The president's State of the Union: paving the way for Hillary?
As President Obama prepares for his final address to Congress, he will focus not only on achievements but also aspirations, doing what he can to bolster prospects of another Democrat in the White House.
Pablo Martinez Monsivais/AP
President Obama will address the nation Tuesday in his final State of the Union speech, as he seeks to reflect on achievements and prepare the ground for the future – both his final months in office, and his hoped-for Democratic successor.
The question of his legacy may hinge on having a like-minded successor, as Republicans have repeatedly threatened to tear apart some of his signature achievements if they gain the White House.

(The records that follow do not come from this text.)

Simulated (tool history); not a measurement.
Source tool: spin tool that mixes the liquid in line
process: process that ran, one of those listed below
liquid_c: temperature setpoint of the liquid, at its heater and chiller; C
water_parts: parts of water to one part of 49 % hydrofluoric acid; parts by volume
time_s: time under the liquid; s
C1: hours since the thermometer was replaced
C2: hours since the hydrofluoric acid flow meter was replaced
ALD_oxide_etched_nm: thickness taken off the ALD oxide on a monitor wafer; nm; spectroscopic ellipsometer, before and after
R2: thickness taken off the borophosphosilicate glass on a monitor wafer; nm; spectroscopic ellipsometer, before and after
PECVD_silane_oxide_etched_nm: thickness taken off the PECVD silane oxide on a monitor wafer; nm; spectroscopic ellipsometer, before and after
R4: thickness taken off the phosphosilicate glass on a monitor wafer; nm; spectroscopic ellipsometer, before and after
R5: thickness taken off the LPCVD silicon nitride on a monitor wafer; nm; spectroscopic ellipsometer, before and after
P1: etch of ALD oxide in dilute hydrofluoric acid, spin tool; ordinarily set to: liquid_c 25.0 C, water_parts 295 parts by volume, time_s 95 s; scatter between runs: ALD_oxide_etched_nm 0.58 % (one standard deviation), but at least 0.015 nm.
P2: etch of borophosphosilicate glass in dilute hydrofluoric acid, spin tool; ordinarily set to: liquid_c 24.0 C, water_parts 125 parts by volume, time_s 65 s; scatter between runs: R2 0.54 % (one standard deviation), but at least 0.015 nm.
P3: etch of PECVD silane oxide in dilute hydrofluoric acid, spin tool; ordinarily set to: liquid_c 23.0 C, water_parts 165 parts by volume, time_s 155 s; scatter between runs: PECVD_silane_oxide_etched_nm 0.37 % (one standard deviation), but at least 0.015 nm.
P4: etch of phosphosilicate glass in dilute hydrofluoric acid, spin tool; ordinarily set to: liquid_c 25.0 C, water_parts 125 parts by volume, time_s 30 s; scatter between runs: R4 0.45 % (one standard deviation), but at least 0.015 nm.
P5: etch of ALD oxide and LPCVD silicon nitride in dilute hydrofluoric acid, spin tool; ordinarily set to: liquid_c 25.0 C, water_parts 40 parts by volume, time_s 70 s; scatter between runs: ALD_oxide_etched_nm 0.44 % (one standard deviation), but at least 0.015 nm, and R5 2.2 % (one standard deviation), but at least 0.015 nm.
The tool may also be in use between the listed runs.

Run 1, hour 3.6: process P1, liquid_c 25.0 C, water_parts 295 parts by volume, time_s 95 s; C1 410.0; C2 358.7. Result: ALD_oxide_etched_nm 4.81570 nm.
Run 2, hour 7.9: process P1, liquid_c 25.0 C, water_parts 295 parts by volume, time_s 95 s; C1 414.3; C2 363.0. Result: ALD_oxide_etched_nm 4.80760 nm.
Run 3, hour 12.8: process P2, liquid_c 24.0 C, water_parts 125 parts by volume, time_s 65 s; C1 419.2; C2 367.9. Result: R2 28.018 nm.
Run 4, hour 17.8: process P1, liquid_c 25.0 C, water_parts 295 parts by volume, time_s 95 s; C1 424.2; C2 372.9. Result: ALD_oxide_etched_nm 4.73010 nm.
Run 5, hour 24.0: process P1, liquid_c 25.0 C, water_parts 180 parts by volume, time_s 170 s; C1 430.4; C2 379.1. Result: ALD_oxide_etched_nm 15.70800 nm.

And yet he also is expected to emphasize the unity of this country, to counter the popular image of a nation rent in two by political differences.
“There’s no doubt that politics in Washington are so much more divided than the American people are,” Obama told NBC.
“Part of what I want to do in this last address is remind people we have a lot of good things going for us. And if we can get our politics right, it turns out we are not as divided on the ideological spectrum as people make us out to be.”
In that same interview, the president spoke of the challenges the United States has faced over the past 10 years – “Katrina, the Iraq war, the worst financial crisis of our lifetime” – and he said people should acknowledge how far the country has come.
Indeed, as The Washington Post reports, 2015 was the second-best year since 1999 for job gains in the US, with 2.65 million new positions.
But there is still much the president hopes to tackle in his final year, focusing on such areas as the Trans Pacific Partnership on trade, the closure of the Guantánamo Bay prison, and perhaps most particularly, gun control.
Last week after an emotional speech, the president introduced a series of executive actions on gun control that included tightening background checks for sales made at gun shows.
While Obama has said he will not endorse any candidates until after the primaries, which is not uncommon for a sitting president, it is supposed that Mrs. Clinton would be his preferred successor.
"I think Barack Obama believes that it is incredibly important that Hillary Clinton succeeds him," a former close aide to Obama who is still connected with the White House told CNN. "The only way that we have an economy where people aren't losing their health care is if Hillary Clinton becomes president."
Republican nominees, including front-runners Donald Trump and Sen. Ted Cruz, have vowed to revoke Obama's executive orders, if elected. And Republican lawmakers have threatened to undo key legacies of the Obama administration, such as the Affordable Care Act, the Iran nuclear deal, and immigration policies. Last week, after years of attempts, Republicans passed a measure repealing Obamacare and sent it to the president's desk, where it faced a veto.
Specifically regarding Mr. Trump’s campaign, the president told NBC “talk to me if he wins," saying that only then would he be willing to contemplate shouldering any responsibility for such an outcome.
“I am pretty confident that the overwhelming majority of Americans are looking for the kind of politics that does feed our hopes and not our fears, that does work together and doesn’t try to divide us,” he added.